The Christian Hope
11:1-3 Faith means that we are certain of the things we hope for, convinced of the thing we do not see. It was because of faith that the men of old time had their record attested. It is by faith that we understand that the world was fashioned by the word of God, so that what is seen came into being out of what is unseen.
To the writer to the Hebrews faith is absolutely certain that what it believes is true and that what it expects will come. It is not the hope which looks forward with wistful longing; it is the hope which looks forward with utter conviction. In the early days of persecution they brought a humble Christian before the judges. He told them that nothing they could do could shake him because he believed that, if he was true to God, God would be true to him. "Do you really think," asked the judge, "that the like of you will go to God and his glory?" "I do not think," said the man, "I know." At one time Bunyan was tortured by uncertainty. "Everyone doth think his own Religion rightest," he said, "both Jews and Moors and Pagans; and how if all our Faith and Christ and Scriptures should be but a 'Think so' too?" But when the light broke he ran out crying, "Now I know! I know!" The Christian faith is a hope that has turned to certainty.
This Christian hope is such that it dictates all a man's conduct. He lives in it and he dies in it; and it is the possession of it which makes him act as he does.
As Silesius sang:
"With Hope for pilgrim's stall I go,
And Patience is my travelling dress
Wherewith through earthly weal and woe,
I fare to everlastingness."
Moffatt distinguishes three directions in which the Christian hope operates.

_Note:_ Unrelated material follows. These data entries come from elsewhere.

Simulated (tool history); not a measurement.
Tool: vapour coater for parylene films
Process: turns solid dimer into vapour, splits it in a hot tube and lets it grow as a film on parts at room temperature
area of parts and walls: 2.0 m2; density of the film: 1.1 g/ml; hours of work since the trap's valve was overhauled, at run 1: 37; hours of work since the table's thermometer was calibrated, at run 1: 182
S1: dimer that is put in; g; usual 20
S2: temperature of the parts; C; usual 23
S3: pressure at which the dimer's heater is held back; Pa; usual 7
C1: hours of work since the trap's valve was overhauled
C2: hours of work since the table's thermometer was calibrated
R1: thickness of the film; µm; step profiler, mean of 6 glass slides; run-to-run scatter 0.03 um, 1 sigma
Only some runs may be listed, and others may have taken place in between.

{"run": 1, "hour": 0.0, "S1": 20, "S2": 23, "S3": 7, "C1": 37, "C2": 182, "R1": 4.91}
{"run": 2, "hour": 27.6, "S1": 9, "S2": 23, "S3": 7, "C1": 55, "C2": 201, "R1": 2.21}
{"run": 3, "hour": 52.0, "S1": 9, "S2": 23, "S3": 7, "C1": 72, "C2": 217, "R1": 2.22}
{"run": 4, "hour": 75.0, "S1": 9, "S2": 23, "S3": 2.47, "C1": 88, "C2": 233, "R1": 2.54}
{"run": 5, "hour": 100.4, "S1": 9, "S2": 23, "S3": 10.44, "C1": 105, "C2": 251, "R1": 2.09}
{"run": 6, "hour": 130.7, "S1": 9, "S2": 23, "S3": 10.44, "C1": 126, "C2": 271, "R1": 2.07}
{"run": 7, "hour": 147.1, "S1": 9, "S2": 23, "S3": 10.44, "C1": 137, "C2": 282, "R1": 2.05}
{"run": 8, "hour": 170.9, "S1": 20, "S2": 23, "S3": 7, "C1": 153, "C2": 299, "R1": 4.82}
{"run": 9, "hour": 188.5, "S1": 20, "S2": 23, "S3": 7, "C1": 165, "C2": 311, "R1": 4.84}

(i) It is belief in God against the world. If we follow the world's standards we may well have ease and comfort and prosperity; if we follow God's standards we may well have pain and loss and unpopularity. It is the conviction of the Christian that it is better to suffer with God than to prosper with the world. In the book of Daniel, Shadrach, Meshach and Abed-nego are confronted with the choice of obeying Nebuchadnezzar and worshipping the king's image or obeying God and entering the fiery furnace. Without hesitation they choose God ( Daniel 3:1-30 ). When Bunyan was due for trial he said: "With God's comfort in my poor soul, before I went down to the justices I begged of God that if I might do more good by being at liberty than in prison, then I might be set at liberty. But if not, his will be done." The Christian attitude is that in terms of eternity it is better to stake everything on God than to trust to the rewards of the world.
(ii) The Christian hope is belief in the spirit against the senses. The senses say to a man: "Take what you can touch and taste and handle and enjoy."
"Gather ye rosebuds while ye may,
Old Time is still a-flying;
And this same flower that smiles today
Tomorrow will be dying."
The senses tell us to grasp the thing of the moment; the spirit tells us that there is something far beyond that. The Christian believes in the spirit rather than the senses.
(iii) The Christian hope is belief in the future against the present. Long ago Epicurus said the chief end of life was pleasure. But he did not mean what so many people think he meant. He insisted that we must take the long view. The thing which is pleasant at the moment may bring pain in the long run; the thing which hurts like fury at the moment may bring joy in the long run. The Christian is certain that in the long run no man can exile the truth for "great is truth, and in the end she will prevail."
It looked as if his judges had eliminated Socrates and as if Pilate had crushed Christ; but the verdict of the future reversed the verdict of the moment. Fosdick somewhere says that Nero once condemned Paul, but the years have passed on and the time has come when men call their sons Paul and their dogs Nero.
It is easy to argue: "Why should I refuse the pleasure of the moment for an uncertain future?" The Christian answer is that the future is not uncertain because it belongs to God; and it is enough that God has commanded and that God has promised.
The writer to the Hebrews goes on to say that it was precisely because the great heroes of the faith lived on that principle that they were approved by God. Every one of them refused what the world calls greatness and staked everything on God--and history proved them right.
The writer to the Hebrews goes further. He says that it is an act of faith to believe that God made this world and adds that the things which are seen emerged from the things which are not seen. This was aiming a blow at the current belief that God created the world out of existing matter which, being necessarily imperfect, meant that from the beginning this was an imperfect world. The writer to the Hebrews insists that God did not work with existing material but created the world from nothing. When he argued like this he was not interested in the scientific side of the matter; he wanted to stress the fact that this is God's world.
If we can grip that fact, two things follow. First, we will use it as such. We will remember that everything in it is God's and will try to use it as God would have us use it. Second, we will remember that, even when it may not look like it, somehow God is in control. If we believe that this is God's world then into our lives come a new sense of responsibility and a new power of acceptance, for everything belongs to God and all is in his hands.